If $m$ is odd, and $n-1$ is divisible by $3$, then $(nm)-1$ is divisible by $6$

Question

I have to write a proof for

If $m$ is odd, and $n-1$ is divisible by $3$, then $(nm)-1$ is divisible by $6$

The way I solved it is: Given $m$ is odd this means that $m = 2k + 1$ where $k$ is some integer.

Given $n-1$ is divisible by $3$, this means that $n-1=3L$ or $n= 3L +1$ where $L$ is some integer.

It follows that $(nm) - 1 = (3L +1)(2K +1) = 6KL + 3L + 2k$

This doesn't seem to me to be divisible by $6$. But the online exercise we are using for my class solves $(3L +1)(2K +1)$ to be $6KL + 1$, which doesn't seem like because FOIL. What could I be doing wrong and what is the right answer to this proof?

Answer 1

Given $m = 2k + 1$ and $n = 3l + 1$, we get $$ mn - 1 = (2k+1)(3l+1) - 1 = 6kl + 2k + 3l + 1 - 1\\ = 6kl + 2k + 3l $$ And if this doesn't look like it's always divisible by $6$, then that's because it isn't. This is best proven by just giving an example. For instance, $k = l = 1$ gives $6 + 2 + 3 = 11$. Translating this back to $m$ and $n$, we get $$ m = 2k + 1 = 3\\ n = 3l+1 = 4 $$ and we can easily check that in this special case

• $m$ is odd
• $n-1$ is divisible by $3$
• $mn - 1$ is not divisible by $6$.

which means we have disproven the statement.

Answer 2

The inference holds true $\iff m,n\equiv 1\pmod{\!6},\,$ by case $\,p,q = 2,3\,$ below.

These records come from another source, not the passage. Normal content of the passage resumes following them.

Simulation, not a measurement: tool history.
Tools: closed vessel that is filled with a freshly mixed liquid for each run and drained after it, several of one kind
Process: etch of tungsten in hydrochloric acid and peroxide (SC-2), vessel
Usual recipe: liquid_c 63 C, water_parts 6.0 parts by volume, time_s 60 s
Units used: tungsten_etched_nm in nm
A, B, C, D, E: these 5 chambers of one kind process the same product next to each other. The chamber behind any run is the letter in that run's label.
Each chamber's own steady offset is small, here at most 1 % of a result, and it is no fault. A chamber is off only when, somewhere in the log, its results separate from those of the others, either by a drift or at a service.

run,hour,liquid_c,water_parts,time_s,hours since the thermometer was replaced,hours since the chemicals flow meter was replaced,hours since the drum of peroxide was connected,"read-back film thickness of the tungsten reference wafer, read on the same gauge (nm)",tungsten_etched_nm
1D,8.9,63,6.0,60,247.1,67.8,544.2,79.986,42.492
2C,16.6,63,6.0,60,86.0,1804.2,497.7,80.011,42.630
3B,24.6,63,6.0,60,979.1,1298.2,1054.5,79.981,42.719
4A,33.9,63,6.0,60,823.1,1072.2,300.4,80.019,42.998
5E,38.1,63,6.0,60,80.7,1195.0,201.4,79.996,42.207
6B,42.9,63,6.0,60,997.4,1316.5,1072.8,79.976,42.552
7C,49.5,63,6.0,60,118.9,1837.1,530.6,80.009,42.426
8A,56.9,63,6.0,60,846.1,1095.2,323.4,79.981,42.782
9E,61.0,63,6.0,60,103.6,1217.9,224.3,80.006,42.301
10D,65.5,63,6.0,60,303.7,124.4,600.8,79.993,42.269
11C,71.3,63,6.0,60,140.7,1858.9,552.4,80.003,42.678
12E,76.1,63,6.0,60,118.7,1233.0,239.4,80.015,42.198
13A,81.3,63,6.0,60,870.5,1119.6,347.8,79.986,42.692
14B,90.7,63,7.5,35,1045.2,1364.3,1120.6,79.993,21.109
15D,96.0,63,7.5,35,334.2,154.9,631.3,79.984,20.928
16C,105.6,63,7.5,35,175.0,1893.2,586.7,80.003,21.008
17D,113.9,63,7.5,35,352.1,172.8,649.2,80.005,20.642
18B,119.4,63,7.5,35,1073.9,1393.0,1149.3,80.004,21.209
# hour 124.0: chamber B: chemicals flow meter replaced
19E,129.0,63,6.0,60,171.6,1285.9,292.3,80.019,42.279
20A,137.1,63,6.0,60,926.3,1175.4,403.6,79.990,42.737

Lemma $\ $ Suppose that $\,m,n,p,q\,$ are integers and $\ \ell = {\rm lcm}(p,q) .\,$

$$ {\rm If}\ \ \ \begin{align} m\equiv 1\!\!\!\pmod{\!p}\\ n\equiv 1\!\!\!\pmod{\!q}\end{align} \ \ \ {\rm then}\ \ \ mn\equiv 1\!\!\!\pmod{\!\ell} \iff m,n\equiv 1\!\!\!\pmod{\!\ell}$$

Proof $\ (\Rightarrow)\ $ Since $\, p\mid \ell\,$ and $\,mn\equiv 1\pmod{\ell}\,$ this congruence persists $\!\bmod p\,$ so

$$\bmod p\!:\ \ \color{#c00}{m\equiv 1},\ \color{#c00}mn\equiv 1\,\Rightarrow\, n\equiv 1$$

Similarly we infer $\, m\equiv 1\pmod{\!q}.\,$ Hence $\,p,q\mid m\!-\!1,n\!-\!1\Rightarrow\, {\rm lcm}(p,q)\mid n\!-\!1,m\!-\!1$

$(\Leftarrow)\ \ \ \bmod \ell\!:\,\ m,n\equiv 1\,\Rightarrow\, mn\equiv 1$